People would watch the movie, watch them get on a huge boat, watch the earth flood, and say to themselves: “Hey, this really reminds of me that story in the Bible where the guy builds the ark and all the animals get in, isn’t that the story of Noah?”
Christians would watch and and be like “wow he put some Biblical references in this fantasy movie, let’s give him points for using the Bible as inspiration!”
But no.
They got greedy, and decided to make a movie targeted at the “faith audience” but, true to their Hollywood spots and stripes, they couldn’t actually make a Biblically accurate movie and do it with A-list actors and such, because, well, that’s so 1950’s and 1960’s (”The Greatest Story Ever Told”, “The Ten Commandments”). They could have made a movie like “Ben Hur” and put Noah in it, but kept him in his Biblical character, and told the story.
Except, the Biblical story of the flood is not really a happy ending for anyone else except Noah and his family, right? I mean how would it be watching this movie about a guy who doesn’t get on the ark? No twist ending there. People don’t like unhappy endings, especially when they know it from the beginning.
So Paramount and Aronofsky took Noah and made it into “Monty Python and the Holy Grail” without realizing they were making a farce.
http://thanks-project.blogspot.com/2014/03/noah-classic-blunder.html
Try reading your Bible if you want to know the word of God and quit thinking you’re gonna find it in the secular world of movies. All these threads about something that came out of Hollywood are a waste of bandwidth. But if you insist on getting your information about God from the movies, check out the below movie. Why do I recommend it? It does not deviate from scripture. Word-for-word.

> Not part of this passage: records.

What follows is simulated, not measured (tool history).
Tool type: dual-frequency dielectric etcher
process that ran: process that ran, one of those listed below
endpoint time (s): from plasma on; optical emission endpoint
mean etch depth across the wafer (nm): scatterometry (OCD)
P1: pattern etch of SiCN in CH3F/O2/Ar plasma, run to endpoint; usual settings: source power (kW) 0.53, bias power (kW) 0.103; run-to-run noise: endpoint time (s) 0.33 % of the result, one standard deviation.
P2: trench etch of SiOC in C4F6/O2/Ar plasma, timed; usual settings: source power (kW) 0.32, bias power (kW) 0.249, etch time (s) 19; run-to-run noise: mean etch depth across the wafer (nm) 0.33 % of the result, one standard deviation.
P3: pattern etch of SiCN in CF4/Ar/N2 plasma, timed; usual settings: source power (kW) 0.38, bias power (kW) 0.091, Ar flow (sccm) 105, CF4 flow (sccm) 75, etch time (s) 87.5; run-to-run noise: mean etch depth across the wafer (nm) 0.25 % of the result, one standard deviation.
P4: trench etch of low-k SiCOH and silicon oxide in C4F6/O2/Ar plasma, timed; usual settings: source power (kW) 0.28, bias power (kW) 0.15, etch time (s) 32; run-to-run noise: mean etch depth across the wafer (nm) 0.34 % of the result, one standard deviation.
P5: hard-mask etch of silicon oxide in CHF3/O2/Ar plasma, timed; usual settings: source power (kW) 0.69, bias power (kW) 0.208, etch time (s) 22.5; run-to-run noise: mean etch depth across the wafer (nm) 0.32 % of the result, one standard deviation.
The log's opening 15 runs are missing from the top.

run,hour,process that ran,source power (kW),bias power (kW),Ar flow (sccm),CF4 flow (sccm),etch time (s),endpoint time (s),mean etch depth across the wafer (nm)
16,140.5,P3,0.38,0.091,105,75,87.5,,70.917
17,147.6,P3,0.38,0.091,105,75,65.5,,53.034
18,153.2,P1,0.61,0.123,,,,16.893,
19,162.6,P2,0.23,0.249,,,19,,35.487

http://en.wikipedia.org/wiki/The_Gospel_of_John_%28film%29
The Gospel of John is a 2003 film that is the story of Jesus’ life as recounted by the Gospel of John.[1] It is a motion picture that has been adapted for the screen on a word-for-word basis from the American Bible Society’s Good News Bible. This three-hour epic feature film follows John’s Gospel precisely, without additions to the story from other Gospels, nor omission of complex passages.